I Moon vs Earth for launch to Mars

[sophiecentaur]

1.25s lag is not significant for remote operation.

I would assume that any robot prospecting / mining equipment would be pretty well autonomous and would not need to be micromanaged. A 1.25s delay would be of no more consequence than if the managers on Earth were telling the staff at the coal face what to do.
I am very impressed by what Curiosity has done, despite the long delay in the loop. Reliability has been pretty stunning and that is a really essential requirement for anything that has to operate away from Earth. In an environment where there are no life forms to speak of, the problem of bugs getting into the system and causing unforeseen problems. No much fun to live in but benign for a robot.

 

[russ_watters]

They succeeded (wildly) as a launch provider.

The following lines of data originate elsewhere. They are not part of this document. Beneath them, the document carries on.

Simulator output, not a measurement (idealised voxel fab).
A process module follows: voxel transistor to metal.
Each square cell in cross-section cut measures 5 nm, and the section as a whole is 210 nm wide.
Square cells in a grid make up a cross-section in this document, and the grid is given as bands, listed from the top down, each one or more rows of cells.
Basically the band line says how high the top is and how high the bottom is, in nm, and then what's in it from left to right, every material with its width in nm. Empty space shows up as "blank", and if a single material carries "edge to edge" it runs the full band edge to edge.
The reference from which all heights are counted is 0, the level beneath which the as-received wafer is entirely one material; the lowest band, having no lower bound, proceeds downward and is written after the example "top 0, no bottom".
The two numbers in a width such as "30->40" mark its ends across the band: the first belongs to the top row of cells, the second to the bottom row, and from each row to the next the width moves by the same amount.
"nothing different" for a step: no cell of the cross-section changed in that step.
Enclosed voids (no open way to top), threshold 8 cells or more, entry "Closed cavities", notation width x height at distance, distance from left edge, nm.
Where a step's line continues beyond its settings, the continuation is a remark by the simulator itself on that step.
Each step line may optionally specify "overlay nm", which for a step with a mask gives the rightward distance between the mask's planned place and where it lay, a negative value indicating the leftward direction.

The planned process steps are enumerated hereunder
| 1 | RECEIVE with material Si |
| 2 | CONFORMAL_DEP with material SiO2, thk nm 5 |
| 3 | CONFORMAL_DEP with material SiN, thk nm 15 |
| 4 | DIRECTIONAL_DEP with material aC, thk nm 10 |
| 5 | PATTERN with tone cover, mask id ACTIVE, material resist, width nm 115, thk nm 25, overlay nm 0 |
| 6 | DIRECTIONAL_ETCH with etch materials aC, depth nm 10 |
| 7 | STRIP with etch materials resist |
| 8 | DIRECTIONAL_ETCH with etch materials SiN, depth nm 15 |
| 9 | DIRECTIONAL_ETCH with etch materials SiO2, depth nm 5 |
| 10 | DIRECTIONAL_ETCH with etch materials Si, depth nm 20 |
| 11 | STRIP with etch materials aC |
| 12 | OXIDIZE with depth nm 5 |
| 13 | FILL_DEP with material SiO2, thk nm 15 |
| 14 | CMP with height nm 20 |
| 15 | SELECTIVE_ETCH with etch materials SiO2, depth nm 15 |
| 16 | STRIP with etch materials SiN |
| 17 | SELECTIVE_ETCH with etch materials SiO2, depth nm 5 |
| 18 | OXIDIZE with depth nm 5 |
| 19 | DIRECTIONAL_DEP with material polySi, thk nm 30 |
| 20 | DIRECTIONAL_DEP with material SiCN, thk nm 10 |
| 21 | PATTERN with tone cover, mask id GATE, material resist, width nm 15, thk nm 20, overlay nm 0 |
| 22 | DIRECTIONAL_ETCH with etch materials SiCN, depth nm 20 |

This would depend on one's definition of "success". As a launch provider company, mine would require them to be profitable over a long-term so they don't go out of business 10 years from now. They are not publicly traded yet but best I can tell, they are not profitable. What is definition/criteria that leads to "wildly successful" as a result?

Cost of launch was the largest obstacle for all of humanity's space efforts, Moon/Mars programs included. SpaceX dramatically lowered that. Now, even if SpaceX magically disappears right this day, it would not matter: now we _know_ how to make launch much cheaper.

I don't think I've ever seen a cost analysis, so where did you get that from? E.G., what is the cost per pound to LEO vs, say, a Titan IV -- keeping in mind that if the company isn't profitable, the price is for some reason being kept impossibly low and my have to rise.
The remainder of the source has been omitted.